“Made in the USA” is an advertising claim that appeals to many American consumers as patriotic and as a stimulus to the American economy. In making such claims, however, manufacturers and marketers should take care to comply with regulatory standards for the truthfulness of any “Made in USA” labeling.
A basic tenet of advertising law is that a manufacturer or marketer may make any claim so long as the claim is truthful and substantiated. As such, use of the “American-made” label must be accurate according to the standards set forth by the United States Federal Trade Commission (“FTC”).

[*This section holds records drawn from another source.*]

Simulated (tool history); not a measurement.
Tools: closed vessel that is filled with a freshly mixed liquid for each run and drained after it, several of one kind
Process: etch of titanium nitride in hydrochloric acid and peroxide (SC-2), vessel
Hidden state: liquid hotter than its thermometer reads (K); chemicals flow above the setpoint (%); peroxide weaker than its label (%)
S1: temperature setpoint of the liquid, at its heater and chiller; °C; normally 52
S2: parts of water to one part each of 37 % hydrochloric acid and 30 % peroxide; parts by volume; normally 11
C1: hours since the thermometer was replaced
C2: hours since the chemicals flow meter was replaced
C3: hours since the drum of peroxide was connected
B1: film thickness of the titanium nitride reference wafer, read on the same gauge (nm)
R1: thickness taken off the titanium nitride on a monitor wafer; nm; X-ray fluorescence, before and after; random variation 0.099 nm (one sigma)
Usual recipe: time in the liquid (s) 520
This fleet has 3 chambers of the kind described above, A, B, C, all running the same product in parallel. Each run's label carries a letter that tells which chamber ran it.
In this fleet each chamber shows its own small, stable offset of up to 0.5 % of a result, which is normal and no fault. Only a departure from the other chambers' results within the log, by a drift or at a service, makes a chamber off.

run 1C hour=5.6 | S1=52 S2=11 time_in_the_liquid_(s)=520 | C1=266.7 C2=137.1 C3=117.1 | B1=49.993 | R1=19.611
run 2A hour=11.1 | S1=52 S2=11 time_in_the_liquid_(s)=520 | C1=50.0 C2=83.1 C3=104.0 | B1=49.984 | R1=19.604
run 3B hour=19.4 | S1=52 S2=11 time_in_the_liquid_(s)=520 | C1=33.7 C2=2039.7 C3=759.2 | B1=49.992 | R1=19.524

With very limited exceptions, there is no law that requires products sold in the United States to disclose information as to their actual American origin. Prominent exceptions to this rule under federal laws regulating particular industries are:
- a “Made in USA” label must appear on most clothing and other textile wool household products if the final product is manufactured in the U.S. from fabric produced here, regardless of where materials earlier in the manufacturing process (yarn or fiber) come from;
- the country of origin of imported furs must be disclosed on all labels and in all advertising; and
- each automobile manufactured on or after October 1, 1994 for sale in the U.S. must bear a label disclosing (i) where the car was assembled; (ii) the percentage of equipment that originated in the U.S. and Canada; and (iii) the country origin of the transmission and engine. Additionally, the well-known Buy American Act requires that a product be manufactured in the U.S. from more than 50% American parts to be considered “Made in America” for government procurement purposes.
Aside from these exceptions, no law requires that products sold in the US be marketed or labeled as “Made in the USA” or have any disclosure about the amount of U.S. content. However, manufacturers and marketers choose to make claims about the amount of U.S. content in their products with the purpose of appealing to consumers and thus generating more sales, and when manufacturers or marketers make such claims about their products, their products must comply with the FTC’s ”Made in the USA” policy.
This policy applies to all products advertised and sold in the United States (except for those specifically subject to country-of-origin labeling by other laws). Such claims can be either express or implied. An example of an express claim is “made in the USA”. When determining an implied claim, the FTC focuses on the overall, or net, impression of the advertising, label or promotional material. Symbols or geographic references such as the flag and, outlines of a map of the USA may convey a claim of American origin.
When a manufacturer or marketer make an unqualified claim that a product is made in the USA, the FTC requires a “reasonable basis” to support the claim at the time the claim is made as well as reliable evidence to back up the claim that is product is “all or virtually all” made in the U.S., meaning that the product’s final assembly or processing occurred here. The FTC then considers how much of the product’s total manufacturing costs can be attributed to U.S. parts and processing and how far removed any foreign content is from the finished product.
A qualified “Made in USA” claim describes the extent, amount or type of a product’s domestic content or processing; this qualified claim indicates that the product is not entirely of domestic origin. For example, “60% US content” or “Made in USA of US or imported parts” are such qualified claims. These are appropriate when products include U.S. content or processing but do not meet the criteria for making an unqualified Made in USA claim. However, manufacturers and marketers must still take care to avoid overstating the actual domestic content of any product. Thus, qualified claims too must be truthful and substantiated. Such claims also must clearly refer to the specific process or part and not to the general manufacture of the product, to avoid implying more U.S. content than actually exists.
The use of a “Made in the USA” label is further complicated by U.S. Customs and Treasury Department requirements that imported goods be marked with their country of origin (i.e. “Made in Brazil”). When an imported product incorporates materials and/or processing from more than one country, Customs considers the country of origin to be the last country in which a “substantial transformation” took place, meaning that a manufacturing process resulting in a new and different product with a new name, character and use that is different from what existed before. Customs will make a country-of-origin determination using the “substantial transformation” test on a case-by-case process. Even if Customs determines that an imported product does not need a foreign country-of-origin mark, it is not necessarily permissible to promote that product as “Made in the USA” because the FTC considers additional factors to decide whether a product can be advertised or labeled as Made in USA.
Manufacturers and marketers should check first with Customs to see if they need to mark their products with foreign country of origin; if they do not, then they should look at the FTC’s standard to see if they can properly make a Made in USA claim.